After a tough December, which led to an abrupt valuation reset, risk assets rebounded in the first weeks of the year, boosted by a market-sympathetic turn in Fed rhetoric and an increased optimism on trade negotiations. As the current reasons for optimism should be confirmed, we believe it is time to re-approach the areas of risk assets where the correction has brought value back, especially in emerging markets. In our view, investors should start 2019 with a disciplined approach, but also have the courage to look beyond short-term noise in search for long-term value. The four areas to watch are:
- Economic outlook: Signals of a mild deceleration in global growth are apparent. We cut our US growth expectations for 2019 and 2020, with potentially more revisions still possible down the road. However, we do not expect a recession (at least for the next 18 months) and buoyant labour markets should continue to support personal consumption. The EU economy, while slowing, should remain resilient, helped by loose monetary policy and some fiscal loosening (visible in Germany, France and Italy, for different reasons). China’s soft landing has so far been well managed, with the government very proactive on policy, and EM growth showing signs of stabilisation (although with divergences). Yet, risks regarding global growth are skewed to the downside, in our view, and the market – also alerted by more dovish Fed rhetoric – will closely watch the forward-looking indicators (eg, PMIs – disappointing) before removing recession risk from the radar.
- Fed policy: The Fed’s communication strategy now seems to be more sensible to market volatility. With the Fed abandoning any pre-set policy path, and likely ending the tightening process in H1 (we now expect one hike in 2019), upside pressure on interest rates looks to be fading and the idea of central bank (CB) liquidity drying up could be of less concern than feared during the year-end blues.
- Earnings: This could be a headwind for risk assets. After a strong increase over the past two years, EPS growth is expected to decline sharply in 2019, due to a deceleration in global GDP growth, fading impacts of US tax reform, declining sector contributions from oil and commodities, and rising labour costs. But most bad news already seems to be priced in as confirmed by the more muted reactions to negative news.
- Trade disputes: Progress in trade negotiations is key. The direction towards cooperation seems clearer, encouraged by the weaker economic activity in China, with spillovers in the US which are pressuring the leaders to seek solutions. But markets will require tangible actions before repricing lower trade risk.

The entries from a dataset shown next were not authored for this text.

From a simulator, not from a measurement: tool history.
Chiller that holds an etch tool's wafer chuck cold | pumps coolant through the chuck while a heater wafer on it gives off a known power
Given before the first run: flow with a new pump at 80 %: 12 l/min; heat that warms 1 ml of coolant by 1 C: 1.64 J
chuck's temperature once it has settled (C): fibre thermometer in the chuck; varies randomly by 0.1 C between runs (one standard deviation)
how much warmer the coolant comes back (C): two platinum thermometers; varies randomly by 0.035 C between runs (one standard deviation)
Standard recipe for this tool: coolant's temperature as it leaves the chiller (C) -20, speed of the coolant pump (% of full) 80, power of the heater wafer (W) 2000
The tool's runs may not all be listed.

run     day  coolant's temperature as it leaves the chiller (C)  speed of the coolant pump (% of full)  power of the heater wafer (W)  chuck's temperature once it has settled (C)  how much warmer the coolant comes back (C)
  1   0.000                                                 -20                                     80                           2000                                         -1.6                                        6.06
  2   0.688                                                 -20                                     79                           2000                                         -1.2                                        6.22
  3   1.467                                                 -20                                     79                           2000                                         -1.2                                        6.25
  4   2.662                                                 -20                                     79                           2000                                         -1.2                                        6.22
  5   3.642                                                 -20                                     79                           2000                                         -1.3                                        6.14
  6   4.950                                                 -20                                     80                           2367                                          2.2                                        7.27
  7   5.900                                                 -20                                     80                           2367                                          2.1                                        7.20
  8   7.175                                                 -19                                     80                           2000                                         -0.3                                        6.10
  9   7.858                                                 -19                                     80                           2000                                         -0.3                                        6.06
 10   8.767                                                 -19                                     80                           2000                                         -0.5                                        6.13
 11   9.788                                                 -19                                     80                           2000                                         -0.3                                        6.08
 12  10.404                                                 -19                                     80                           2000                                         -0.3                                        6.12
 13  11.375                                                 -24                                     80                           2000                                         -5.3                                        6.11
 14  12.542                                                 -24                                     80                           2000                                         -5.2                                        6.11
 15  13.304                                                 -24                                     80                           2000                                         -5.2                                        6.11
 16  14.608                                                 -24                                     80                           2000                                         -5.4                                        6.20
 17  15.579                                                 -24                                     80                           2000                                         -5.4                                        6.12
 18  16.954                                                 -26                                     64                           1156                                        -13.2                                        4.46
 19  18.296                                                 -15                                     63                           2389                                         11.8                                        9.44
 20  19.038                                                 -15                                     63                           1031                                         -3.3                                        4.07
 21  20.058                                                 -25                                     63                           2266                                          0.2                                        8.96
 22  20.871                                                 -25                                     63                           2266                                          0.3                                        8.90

In addition, we continue to maintain a strong long-term awareness of the structural fragilities of the current economic/ political/social framework. Long-term challenges remain: the China-US relationship; the Chinese delicate soft landing phase; DM CB with little room for manoeuvre to fight recessions; global debt at skyrocketing levels; global growth engines losing steam; and rising inequalities: each of these factors, all the more if combined together, represent a recipe for social unrest. Last year was a period focused on the sequence of repricing in asset classes: EM first, EU equities second, US equities and DM credit at the end. We are now approaching a new sequence when some asset classes will bottom out (starting with EM) while some others can still experience some further repricing or liquidity issues (low-quality debt). In our view, investors seeking to build resilient portfolios should increase liquidity buffers, focus on valuations, and identify the asset classes that could offer interesting entry points in order to start rebuilding some risk exposure in asset allocation.